Besides financial capital is another factor of production to be considered by Woolworth because it is used in the purchase of the needed merchandise that is sold at a profit. Further, it is a factor of production as it is used to pay employees for the provided services and to acquire of physical assets and others such as the distribution of the products. For example, Woolworth will require financial capital to set and implement their distribution channels across Eastern Europe (Fernie & Sparks, 2014). Lastly under consideration is the enterprise and combines all the factors of production. It includes the skill applied by the management personnel for the efficiency of business. Woolworth requires managers who have sufficient skills to provide them with appropriate financial management activities and making decisions to benefit the stores (Saunders & Cornett, 2014).
Factors of Production
The term research and development (R&D) is used to explain an investigative process and activities that are carried by the organization with the aim of improving the existing products and services. It can also be utilized for the purpose of coming up with new and unique products and procedures of manufacturing them. Many companies and factories involved with the production of consumer goods in many sectors use R&D to improve the features and the functionality of their product lines. As a result of the effort, many corporations had experienced growth of revenue and enhanced their profit. In many organizations, the management is fully aware of the benefits of the department and therefore many resorts to committing the company resources which falls below 5 percent of the total revenue (Yu, Ramanathan, & Nath, 2014).
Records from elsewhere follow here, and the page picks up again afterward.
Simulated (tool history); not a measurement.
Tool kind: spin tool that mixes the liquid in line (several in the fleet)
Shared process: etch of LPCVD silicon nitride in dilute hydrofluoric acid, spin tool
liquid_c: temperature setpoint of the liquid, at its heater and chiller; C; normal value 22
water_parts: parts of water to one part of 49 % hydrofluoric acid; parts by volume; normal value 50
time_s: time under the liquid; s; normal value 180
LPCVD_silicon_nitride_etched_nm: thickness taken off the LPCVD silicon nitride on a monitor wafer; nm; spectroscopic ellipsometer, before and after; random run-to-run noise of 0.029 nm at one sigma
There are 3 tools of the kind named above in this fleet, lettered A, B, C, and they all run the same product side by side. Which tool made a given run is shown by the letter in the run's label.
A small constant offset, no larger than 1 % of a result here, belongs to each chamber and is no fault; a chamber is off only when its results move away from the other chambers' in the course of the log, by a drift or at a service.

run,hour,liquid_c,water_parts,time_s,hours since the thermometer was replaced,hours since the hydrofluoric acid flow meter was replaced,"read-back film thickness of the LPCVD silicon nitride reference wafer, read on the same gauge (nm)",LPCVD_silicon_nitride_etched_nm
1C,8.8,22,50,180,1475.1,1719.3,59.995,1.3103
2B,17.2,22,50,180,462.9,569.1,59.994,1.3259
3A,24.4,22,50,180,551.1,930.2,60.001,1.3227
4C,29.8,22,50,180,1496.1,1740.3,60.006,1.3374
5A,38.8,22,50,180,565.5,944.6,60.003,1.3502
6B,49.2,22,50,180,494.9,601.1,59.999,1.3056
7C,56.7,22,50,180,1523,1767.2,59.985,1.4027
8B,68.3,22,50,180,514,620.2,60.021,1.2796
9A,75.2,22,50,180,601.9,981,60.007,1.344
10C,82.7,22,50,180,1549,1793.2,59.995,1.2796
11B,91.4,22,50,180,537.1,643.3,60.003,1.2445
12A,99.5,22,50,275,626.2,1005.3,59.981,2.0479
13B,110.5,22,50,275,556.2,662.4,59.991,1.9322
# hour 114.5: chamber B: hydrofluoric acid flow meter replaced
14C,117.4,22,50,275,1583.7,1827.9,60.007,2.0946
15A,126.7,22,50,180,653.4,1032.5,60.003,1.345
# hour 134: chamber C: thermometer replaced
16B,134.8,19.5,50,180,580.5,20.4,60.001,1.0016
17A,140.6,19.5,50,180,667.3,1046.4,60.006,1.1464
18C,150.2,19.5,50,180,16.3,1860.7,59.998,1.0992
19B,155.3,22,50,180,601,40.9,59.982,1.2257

However, the explanation above by Ernst is not likely to fit the retail sector as it is involved in the production of the products provided by the consumers but it can be used in another context. The products produced by R&D in the retail sector are to be used for internal purposes such as detecting fraud and increasing efficiency technologies (Ernst, Hoyer, & Rübsaamen, 2010). According to Srinivasan the modern technology and the consequences have inspired more retailing companies such as Tesco, Amazon, and Walmart to form vibrant department committed to ensuring research and the use of technology that makes them competitive, operate more efficiently and create customer satisfaction as well as increasing the market share in a global environment. For instance, more players in the retailing sector are now establishing strong department tasked with the role of formulating their innovation. The aim and the reason for change are for the purpose of analyzing data to understand market dynamics (Srinivasan, Lilien, & Sridhar, 2011).
For Woolworth, they have a Research and Development which is at developmental stages. The retailer aims at using the developed technology to enhance the level of innovation and further increase the competitiveness standards in its operation across the global scale. This is a revelation that the management understands the benefits of the department and therefore ready to use the company resources to shape the future. For example, the retailer invested $1 million in 2012 to fund the research activities of Queensland University of Technology to produce innovative technology to be used for the benefit of the company (Keith, 2012).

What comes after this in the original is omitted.